Social Selling is the “Easy Button” for every sales person’s dreams of making quota.
At least if you believe 75% of what’s written about Social Selling, all you have to do is leverage LinkedIn, Facebook, Twitter, Pinterest, or whatever your favorite social selling platform is, and you will be successful in sales. Make connections, have a great profile, comment on articles, build your network, reach out and engage. Do this and opportunities will come flying on the door!
Interestingly, I’m now starting to see some articles from people who leverage social channels very effectively. They are saying this dream of effortless selling is really a lot of baloney.
It seems to be human nature to look for an Easy Button. We want all the rewards, but we don’t want to work for it. Ironically, we look at great athletes, great artists of all types, top performing musicians, great business people. We read of their stories of hard work, failure, learning, discipline, focus, relentless execution—we admire them for both what they’ve achieved, but what it’s taken them to get there.
Yet, turn the mirror on ourselves, look at the work, discipline, learning, failure, efforts—most go searching for the Easy button. They look for the short cuts, not willing to put in the work necessary for mastery.
Related Article: 4 Essential Elements of Customer Engagement
Social selling, that is leveraging social engagement can be very powerful, but it is no easy button. Mastery of social engagement and social business requires mastery and masterful execution of selling fundamentals.
Prospecting is no different; we still have to engage the right customer in a meaningful discussion at the right time.

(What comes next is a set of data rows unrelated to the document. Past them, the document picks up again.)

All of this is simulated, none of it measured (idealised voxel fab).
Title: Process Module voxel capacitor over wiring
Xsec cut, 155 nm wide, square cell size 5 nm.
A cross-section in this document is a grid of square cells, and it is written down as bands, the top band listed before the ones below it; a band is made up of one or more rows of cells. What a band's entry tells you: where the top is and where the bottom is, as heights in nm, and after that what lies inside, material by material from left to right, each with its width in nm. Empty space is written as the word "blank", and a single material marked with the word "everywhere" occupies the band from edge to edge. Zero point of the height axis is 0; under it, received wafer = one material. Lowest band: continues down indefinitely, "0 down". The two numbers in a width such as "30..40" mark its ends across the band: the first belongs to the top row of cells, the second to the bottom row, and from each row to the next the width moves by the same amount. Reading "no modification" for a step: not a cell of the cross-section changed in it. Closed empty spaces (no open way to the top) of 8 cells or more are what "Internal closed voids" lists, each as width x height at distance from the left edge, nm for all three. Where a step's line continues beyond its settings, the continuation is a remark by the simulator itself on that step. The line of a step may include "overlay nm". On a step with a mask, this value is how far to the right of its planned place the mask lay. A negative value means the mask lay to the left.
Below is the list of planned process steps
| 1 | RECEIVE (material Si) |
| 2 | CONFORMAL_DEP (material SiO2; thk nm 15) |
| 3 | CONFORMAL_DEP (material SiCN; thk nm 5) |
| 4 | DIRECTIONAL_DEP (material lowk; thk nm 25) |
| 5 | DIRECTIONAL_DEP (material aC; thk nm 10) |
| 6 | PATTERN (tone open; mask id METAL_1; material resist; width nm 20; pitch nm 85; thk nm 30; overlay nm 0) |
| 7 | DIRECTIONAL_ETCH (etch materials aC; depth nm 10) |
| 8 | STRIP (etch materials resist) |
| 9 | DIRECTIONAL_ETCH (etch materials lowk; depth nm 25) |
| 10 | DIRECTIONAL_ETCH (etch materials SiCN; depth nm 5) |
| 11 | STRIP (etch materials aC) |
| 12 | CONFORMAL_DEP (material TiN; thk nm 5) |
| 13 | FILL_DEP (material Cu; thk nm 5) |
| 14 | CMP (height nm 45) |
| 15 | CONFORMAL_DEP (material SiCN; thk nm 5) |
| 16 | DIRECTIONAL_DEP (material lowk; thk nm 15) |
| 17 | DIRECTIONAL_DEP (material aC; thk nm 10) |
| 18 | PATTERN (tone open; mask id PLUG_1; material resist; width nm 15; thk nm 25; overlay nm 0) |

Insight is no different, we have to disrupt customers’ thinking, helping them understand their current operation can be improved.
Helping our customers buy is no different. We have to align various agendas, priorities, motives to drive consensus on the decision.
Value is no different, we have to create value in every interaction with the customer.
Social selling doesn’t eliminate the need for a well-executed selling process aligned with the customers buying process. It doesn’t eliminate the need for us to have a deep understanding of our customers, their market, industries, business drivers, dreams, goals, and ambitions.
What too many miss is there is never an easy button. There are just new tools, channels, methods, any of which can help improve our effectiveness, efficiency, and impact. But all require mastery of the fundamentals.
I’ve said before, social tools can enable us to do powerful things, they can also enable us to create crap at the speed of light.